I doubht KoA:R, and was massively disappointed with it. The combat was pretty good, I'll grant you, but the design decision to keep everything on a 2-D plane, as opposed to putting in a real 3d engine, really irritated me, and I thought the setting and story were utter rubbish. If you want what KoA:R was trying to do, put properly this time, check out Shadow of Mordor.

warty goblin
2018-03-12, 01:22 PM
I doubht KoA:R, and was massively disappointed with it. The combat was pretty good, I'll grant you, but the design decision to keep everything on a 2-D plane, as opposed to putting in a real 3d engine, really irritated me, and I thought the setting and story were utter rubbish. If you want what KoA:R was trying to do, put properly this time, check out Shadow of Mordor.

I couldn't stomach more than a couple hours of Shadow of Mordor. For two large reasons.

Number 1, absolutely none of the game's systems was fun. Combat was backflippy and tedious; just press attack and dodge when prompted to kill all the dudes. Stealth was boring. The level design was blah to the extreme, and it felt like I was spending forever walking between the same Uruk camps and stabbing the same potato-headed bad guys. Some of which I was supposed to care about because they had a name and had killed me before. I never gave a crap about any of them. They were just another dude I was supposed to kill, a process that ascended to the dizzying heights of mildly frustrating since actually killing them required triggering one of the decapitation executions, and getting those seemed basically random.

The second reason was the giant dump it took all over the thematic heart of LoTR. I'll take bad lore over actively destructive lore that pretends it totally gets it, because its got some names from the Appendices in there somewhere.

The_Jackal
2018-03-12, 04:12 PM
I couldn't stomach more than a couple hours of Shadow of Mordor. For two large reasons.

Number 1, absolutely none of the game's systems was fun. Combat was backflippy and tedious; just press attack and dodge when prompted to kill all the dudes. Stealth was boring. The level design was blah to the extreme, and it felt like I was spending forever walking between the same Uruk camps and stabbing the same potato-headed bad guys. Some of which I was supposed to care about because they had a name and had killed me before. I never gave a crap about any of them. They were just another dude I was supposed to kill, a process that ascended to the dizzying heights of mildly frustrating since actually killing them required triggering one of the decapitation executions, and getting those seemed basically random.

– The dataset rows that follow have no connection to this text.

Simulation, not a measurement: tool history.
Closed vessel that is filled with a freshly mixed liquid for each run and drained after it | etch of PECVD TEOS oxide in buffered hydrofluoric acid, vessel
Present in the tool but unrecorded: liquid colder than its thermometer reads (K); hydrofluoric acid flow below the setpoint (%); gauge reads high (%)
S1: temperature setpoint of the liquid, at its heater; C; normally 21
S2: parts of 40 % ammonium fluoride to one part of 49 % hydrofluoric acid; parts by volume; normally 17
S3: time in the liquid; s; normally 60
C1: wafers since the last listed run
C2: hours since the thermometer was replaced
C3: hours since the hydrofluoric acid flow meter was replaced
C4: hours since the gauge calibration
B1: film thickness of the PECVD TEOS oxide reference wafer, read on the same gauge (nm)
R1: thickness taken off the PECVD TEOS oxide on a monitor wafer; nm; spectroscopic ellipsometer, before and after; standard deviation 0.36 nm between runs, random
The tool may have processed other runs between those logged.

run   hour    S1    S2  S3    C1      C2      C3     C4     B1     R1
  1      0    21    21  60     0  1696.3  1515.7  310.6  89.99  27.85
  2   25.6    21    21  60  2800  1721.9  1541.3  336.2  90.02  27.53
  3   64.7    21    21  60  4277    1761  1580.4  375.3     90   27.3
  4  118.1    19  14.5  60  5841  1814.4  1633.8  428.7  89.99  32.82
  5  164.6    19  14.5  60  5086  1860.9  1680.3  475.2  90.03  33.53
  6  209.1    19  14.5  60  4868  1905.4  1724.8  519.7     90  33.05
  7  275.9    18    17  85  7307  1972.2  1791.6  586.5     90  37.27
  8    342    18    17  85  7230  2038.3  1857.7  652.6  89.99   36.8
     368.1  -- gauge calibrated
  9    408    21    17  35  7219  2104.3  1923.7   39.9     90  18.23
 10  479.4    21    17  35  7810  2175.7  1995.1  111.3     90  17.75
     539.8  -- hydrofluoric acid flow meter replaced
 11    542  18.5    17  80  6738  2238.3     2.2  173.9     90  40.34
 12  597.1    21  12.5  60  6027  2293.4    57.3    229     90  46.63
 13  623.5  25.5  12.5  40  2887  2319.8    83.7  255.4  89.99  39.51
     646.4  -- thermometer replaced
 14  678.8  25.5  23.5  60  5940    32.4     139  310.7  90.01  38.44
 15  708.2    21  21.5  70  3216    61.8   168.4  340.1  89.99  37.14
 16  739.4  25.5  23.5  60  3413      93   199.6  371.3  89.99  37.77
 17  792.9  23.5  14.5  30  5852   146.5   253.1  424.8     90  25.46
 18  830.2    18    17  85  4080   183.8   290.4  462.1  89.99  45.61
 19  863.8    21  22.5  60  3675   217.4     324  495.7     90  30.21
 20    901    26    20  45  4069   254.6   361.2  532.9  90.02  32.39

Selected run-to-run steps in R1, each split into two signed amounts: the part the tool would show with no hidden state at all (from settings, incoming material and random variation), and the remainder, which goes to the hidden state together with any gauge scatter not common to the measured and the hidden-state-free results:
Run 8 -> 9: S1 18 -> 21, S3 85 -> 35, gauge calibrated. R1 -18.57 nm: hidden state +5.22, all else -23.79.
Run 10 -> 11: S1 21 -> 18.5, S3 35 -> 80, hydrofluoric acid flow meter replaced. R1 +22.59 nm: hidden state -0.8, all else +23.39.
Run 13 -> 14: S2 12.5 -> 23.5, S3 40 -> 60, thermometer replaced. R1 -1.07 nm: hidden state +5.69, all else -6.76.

It seems like you didn't quite grasp the game mechanics. Triggering the decapitations is entirely deterministic. You simply string together a sufficiently high hit streak (8 at first, but you can eventually reduce it to 5), then hit the 'F' key, or whatever button the controller mapping uses. Dodging, while occasionally useful, is actually far from the best way to prevail, as its slow and doesn't afford you any advantage, merely allows you to re-position when you're being flanked. Rather, you're supposed to make liberal use of the block/parry mechanics, and string together a long hit-streak to power of those execution moves I'm talking about. But, to each their own. I found SoM's combat (like Arkham or Mad Max, or other games of that print) to be visceral and fun, though I'll concede that by the time you'd unlocked all your skills, you were an invincible demigod, and the game lost all semblance of challenge.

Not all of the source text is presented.